The university's Joint Health and Safety Committee has announced that it's going to start posting the minutes of its monthly meetings on its web site, as a way of making information available to more people. (Actually UW has three JHSCs: one for the Gage Avenue outpost, one for the Architecture building in Cambridge, and one for the main Waterloo campus, which is the one taking this new step.) The most recent batch of minutes, from the September meeting, refer to such issues as fume hoods and fire alarms; October minutes haven't been posted yet. The committee holds its next meeting November 21 at 10 a.m. In another note from the safety office, administrative assistant Sheila Hurley says it's been decided that the whole office will be moving, likely in February, from its current home in the Health Services building to new space in the Commissary, adjacent to Graphics.

Nice weather for November, isn't it? And the same was true in October: "The month started out so warm," writes Frank Seglenieks of the UW weather station, "that even a cold snap near the end of the month couldn't prevent the overall temperature from being above average. In the end, the average daily high was 1.2 degrees higher than average and the average daily low was 2.9 degrees higher than average. The first day when the temperature went below zero was October 20 -- this is the latest first frost in the eight-year history of the weather station." The last frost in the spring was May 6, he adds.
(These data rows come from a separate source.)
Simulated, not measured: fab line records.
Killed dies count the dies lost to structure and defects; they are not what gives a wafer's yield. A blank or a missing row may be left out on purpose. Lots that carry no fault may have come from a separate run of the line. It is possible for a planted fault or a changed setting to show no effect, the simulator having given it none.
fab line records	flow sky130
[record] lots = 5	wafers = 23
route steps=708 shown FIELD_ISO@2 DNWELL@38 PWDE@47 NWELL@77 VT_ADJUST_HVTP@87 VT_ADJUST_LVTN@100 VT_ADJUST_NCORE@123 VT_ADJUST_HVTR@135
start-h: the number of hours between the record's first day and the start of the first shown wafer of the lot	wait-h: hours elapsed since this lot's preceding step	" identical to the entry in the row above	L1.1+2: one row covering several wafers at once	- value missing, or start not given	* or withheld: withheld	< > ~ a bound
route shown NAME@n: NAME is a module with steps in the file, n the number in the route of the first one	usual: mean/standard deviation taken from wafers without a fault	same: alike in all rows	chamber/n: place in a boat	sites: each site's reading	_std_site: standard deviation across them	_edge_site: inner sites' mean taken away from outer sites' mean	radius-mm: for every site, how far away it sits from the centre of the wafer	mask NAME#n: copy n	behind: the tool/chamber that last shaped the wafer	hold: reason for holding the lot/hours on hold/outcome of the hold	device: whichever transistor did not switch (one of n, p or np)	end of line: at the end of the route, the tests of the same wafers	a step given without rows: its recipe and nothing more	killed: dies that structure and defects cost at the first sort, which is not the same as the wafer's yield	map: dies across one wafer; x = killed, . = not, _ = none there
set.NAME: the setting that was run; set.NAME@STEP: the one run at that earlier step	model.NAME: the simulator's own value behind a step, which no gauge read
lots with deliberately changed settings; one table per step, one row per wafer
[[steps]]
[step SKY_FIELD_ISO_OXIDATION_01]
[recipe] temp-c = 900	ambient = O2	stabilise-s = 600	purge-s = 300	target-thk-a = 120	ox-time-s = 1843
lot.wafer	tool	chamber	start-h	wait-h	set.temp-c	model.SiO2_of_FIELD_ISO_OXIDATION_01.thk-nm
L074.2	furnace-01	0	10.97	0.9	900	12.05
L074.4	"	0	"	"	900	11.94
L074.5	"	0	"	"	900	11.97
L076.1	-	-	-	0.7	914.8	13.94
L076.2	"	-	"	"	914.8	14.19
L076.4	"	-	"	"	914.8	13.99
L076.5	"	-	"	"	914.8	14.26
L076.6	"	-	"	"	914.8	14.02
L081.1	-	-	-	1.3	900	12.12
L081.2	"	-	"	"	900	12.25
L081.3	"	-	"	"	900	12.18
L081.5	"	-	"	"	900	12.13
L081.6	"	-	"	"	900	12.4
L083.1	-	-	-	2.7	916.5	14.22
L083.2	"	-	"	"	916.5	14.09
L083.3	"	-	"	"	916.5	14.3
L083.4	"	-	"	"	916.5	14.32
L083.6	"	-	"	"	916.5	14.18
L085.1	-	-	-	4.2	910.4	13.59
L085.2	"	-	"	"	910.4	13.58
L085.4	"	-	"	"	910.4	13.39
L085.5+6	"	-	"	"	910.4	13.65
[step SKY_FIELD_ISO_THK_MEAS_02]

The co-op and career services department says it's looking for nominations for the UW Co-op Student of the Year Awards. . . . The Pragma Council, advisory body to the UW school of planning, met October 27 and 28 to talk about the hot issue of "Implementing the Provincial Growth Plan". . . . The Ontario Confederation of University Faculty Associations is seeking nominations for this year's provincial Teaching Awards and Academic Librarianship Award. . . .

Renison College will offer a series of three public lectures this month under the title "What Then of Faith in This World?" The speaker is Darren Marks of Huron College at the University of Western Ontario, who will talk this coming Tuesday on "The Eclipse of the Church, or the Road to Self", and follow up November 15 and 22 on other issues about "the role of faith communities to our culture". The Tuesday night events start at 7:00 and are free. More information: 884-4404 ext. 628.

Spring term work reports that were marked by co-op coordinators are available for pickup as of today in the Tatham Centre. . . . Attendance at Tuesday's "town hall meeting" with the president and provost was officially 211, the Humanities Theatre staff report. . . . A day before UW's open house day, Wilfrid Laurier University is holding Laurier Day for potential students today. . . .

Sports this weekend: Women's volleyball vs. Western, Saturday 7 p.m., Physical Activities Complex. Swimming, at McMaster on Saturday, home to the PAC pool to host Carleton starting at 9:45 a.m. on Sunday. Women's hockey at Laurier (that means in the Waterloo Memorial Recreation Complex) Saturday at 2 p.m. Men's hockey at Brock Saturday night. Men's volleyball at Queen's on Saturday. Badminton and women's basketball (now there's a tandem!) at Western on Sunday.